Student Body President Bryan Ricketts and Vice President Nidia Ruelas knocked on every single dorm room door while campaigning for election last semester, receiving first-hand knowledge of the most important issues in the eyes of members of the student body.
As current leaders of student government, the two now do not have the same flexibility to perform this ritual again. In continuing with a campaign platform promise, however, they have now come up with what they believe to be a suitable equivalent: an online platform called “Onward.”
As Chief of Staff Dan Sehlhorst likes to think of it, it is a “more democratic mechanism for gathering ideas”; in Ricketts’ words, “an online ideation space for students to come if they’ve got ideas, if they’ve got questions, and post them to start discussions.”

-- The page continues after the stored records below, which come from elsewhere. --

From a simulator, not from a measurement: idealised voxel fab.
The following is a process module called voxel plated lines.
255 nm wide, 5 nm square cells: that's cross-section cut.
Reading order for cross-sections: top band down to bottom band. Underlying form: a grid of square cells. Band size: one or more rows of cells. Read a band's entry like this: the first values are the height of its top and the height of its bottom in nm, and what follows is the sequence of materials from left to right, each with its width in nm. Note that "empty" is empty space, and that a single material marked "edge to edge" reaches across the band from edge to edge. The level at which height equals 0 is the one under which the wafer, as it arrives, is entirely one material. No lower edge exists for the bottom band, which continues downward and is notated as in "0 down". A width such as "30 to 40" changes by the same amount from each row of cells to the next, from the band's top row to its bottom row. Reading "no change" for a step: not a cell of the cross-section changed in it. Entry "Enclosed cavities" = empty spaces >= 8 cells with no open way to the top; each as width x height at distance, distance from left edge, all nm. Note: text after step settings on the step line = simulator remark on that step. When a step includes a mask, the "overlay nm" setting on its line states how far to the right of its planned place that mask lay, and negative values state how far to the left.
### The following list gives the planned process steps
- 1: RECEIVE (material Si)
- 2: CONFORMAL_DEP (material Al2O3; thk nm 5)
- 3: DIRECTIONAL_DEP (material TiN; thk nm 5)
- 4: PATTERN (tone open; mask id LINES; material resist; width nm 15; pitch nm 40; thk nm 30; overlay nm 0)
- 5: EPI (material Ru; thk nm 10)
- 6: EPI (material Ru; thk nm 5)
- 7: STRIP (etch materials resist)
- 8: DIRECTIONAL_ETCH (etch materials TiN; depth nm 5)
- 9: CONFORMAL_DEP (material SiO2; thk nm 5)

In a problem-solution model format, Onward is a forum accessible to all current Notre Dame students, and serves as a place where students can identify issues that they see on campus, as well as potential solutions. Other students can then “up-vote” or “down-vote” these same posts, and comment on them in order to start a discussion on the issues themselves or other potential solutions. Ultimately, once posts have become popular enough, they are filtered into an “implementation pipeline,” as these same ideas and solutions and the students that prompted them are connected with the appropriate administrators and services across campus.
This is done through a team of moderators and stewards, respectively. The moderators are members of student government’s Constituent Services team – they keep conversation civil, adhering to a handbook developed over the summer, and help to shepherd certain ideas through this pipeline, after identifying them based on popularity. The stewards, as Sehlhorst says, are faculty and staff from “basically every major area of campus where students are engaged directly.” Whenever a student has an idea for a solution, the idea is that the student will be consulting with whichever person on campus works directly on that issue.
“The whole idea is to have this platform where students can express those ideas in a productive and efficient way,” Ruelas says. The main difference between this effort and various social media systems that have a similar model is that students will not be able to provide these inputs anonymously.
Although Ruelas says there was much discussion on this specific component of the system, they ultimately decided that, once it was clear that anonymity would not be possible given the platform of the system, this accountability was a key aspect of the student development side of things.
“It goes back to the very fundamental idea that we’re a campus community: we’re here to support each other and help each other grow,” Ruelas says.
The leaders of student government have been working to develop this system with the Office of Information Technology before they were even physically in office – all the way back in March.
As the system rolls out and students become more active in participating, its creators are ready to respond to issues as they become apparent, and identify where strengths and opportunities for growth are, according to Ricketts.
Ultimately, the heads of student government would like to combat a certain perception. Sehlhorst calls it the “distance from the dome,” or the idea that administrators don’t care or know about students’ problems. As Ricketts says, this platform gives them a way to “show people this work that has always been happening, but it sort of pulls back the curtain a little bit.”
Through dialogue amongst students and application of these ideas and solutions in administrative policies and actions, they hope this will all come together, as the student body president says, “into a cohesive picture of how we’re moving Notre Dame forward.”